When humans travel to Mars, they'll need big but lightweight spacecrafts to get there. The lighter the rocket, the more crew, equipment, and food you can take with you on the long-haul mission to the Red Planet.
To achieve this aim, NASA is currently experimenting with a new giant manufacturing robot that spins composite, lightweight rocket parts from carbon fibre.
The 21-foot robotic arm is based at NASA's Marshall Space Flight Center in Alabama, and works by shooting out hair-thin carbon fibres from 16 spools as it travels up and down a 40-foot track. The carbon fibres are heated as they're released to create intricate patterns that make up the composite space rocket parts. Researchers want the robot to be able to build structures larger than eight meters in diameter. The robot's head (the part of the robotic arm that holds the spools) can also be changed, allowing it to be used in different manufacturing projects.
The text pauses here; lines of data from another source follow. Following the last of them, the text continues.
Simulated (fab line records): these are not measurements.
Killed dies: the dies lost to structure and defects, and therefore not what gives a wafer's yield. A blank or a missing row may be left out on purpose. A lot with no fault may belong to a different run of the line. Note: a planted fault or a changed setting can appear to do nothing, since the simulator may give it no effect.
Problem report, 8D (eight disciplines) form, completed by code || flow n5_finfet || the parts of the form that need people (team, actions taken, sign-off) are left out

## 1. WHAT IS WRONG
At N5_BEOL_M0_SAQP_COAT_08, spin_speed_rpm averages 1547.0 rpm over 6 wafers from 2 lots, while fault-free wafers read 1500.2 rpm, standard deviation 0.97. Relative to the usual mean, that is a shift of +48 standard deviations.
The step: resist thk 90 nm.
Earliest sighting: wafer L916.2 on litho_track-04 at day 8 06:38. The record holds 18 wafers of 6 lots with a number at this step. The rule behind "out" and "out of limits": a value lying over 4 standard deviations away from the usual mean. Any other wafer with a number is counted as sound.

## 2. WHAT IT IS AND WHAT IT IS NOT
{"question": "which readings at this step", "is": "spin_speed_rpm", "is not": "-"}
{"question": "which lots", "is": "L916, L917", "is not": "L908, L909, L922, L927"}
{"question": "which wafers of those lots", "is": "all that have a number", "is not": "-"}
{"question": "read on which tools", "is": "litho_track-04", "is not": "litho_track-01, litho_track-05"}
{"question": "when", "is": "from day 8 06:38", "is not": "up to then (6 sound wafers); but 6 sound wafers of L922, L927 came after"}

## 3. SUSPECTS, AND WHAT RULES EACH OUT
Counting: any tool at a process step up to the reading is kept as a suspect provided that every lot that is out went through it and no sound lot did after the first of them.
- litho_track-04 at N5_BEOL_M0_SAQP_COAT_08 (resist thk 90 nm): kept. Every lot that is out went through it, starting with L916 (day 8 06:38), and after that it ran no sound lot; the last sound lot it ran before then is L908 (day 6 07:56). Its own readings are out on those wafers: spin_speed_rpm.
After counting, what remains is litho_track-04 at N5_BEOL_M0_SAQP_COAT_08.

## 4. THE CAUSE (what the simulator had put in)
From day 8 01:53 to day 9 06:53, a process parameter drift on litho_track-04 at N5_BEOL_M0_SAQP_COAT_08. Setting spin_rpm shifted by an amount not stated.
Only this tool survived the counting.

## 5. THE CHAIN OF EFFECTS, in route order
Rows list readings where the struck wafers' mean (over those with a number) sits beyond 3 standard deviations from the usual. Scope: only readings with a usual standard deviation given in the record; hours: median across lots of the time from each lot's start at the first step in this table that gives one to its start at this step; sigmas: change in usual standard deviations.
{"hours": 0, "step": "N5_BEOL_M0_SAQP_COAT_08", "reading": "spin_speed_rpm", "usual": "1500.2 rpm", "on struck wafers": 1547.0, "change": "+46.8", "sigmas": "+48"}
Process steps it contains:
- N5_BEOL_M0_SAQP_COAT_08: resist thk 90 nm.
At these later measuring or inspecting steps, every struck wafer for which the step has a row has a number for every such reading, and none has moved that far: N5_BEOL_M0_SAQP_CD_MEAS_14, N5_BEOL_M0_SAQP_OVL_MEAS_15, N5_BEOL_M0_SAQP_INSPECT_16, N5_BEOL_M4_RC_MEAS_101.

"These new robotic fiber placement tools are game changers because they can drastically reduce the cost and improve the quality of large space structures," said John Vickers, the manager for NASA's National Center for Advanced Manufacturing, in a press statement.
Lightweight composite rockets will allow astronauts to increase the payload on their spacecrafts, and NASA wants to find out if composite manufacturing could eventually be used in everything from spacecrafts to rovers and landers in the future.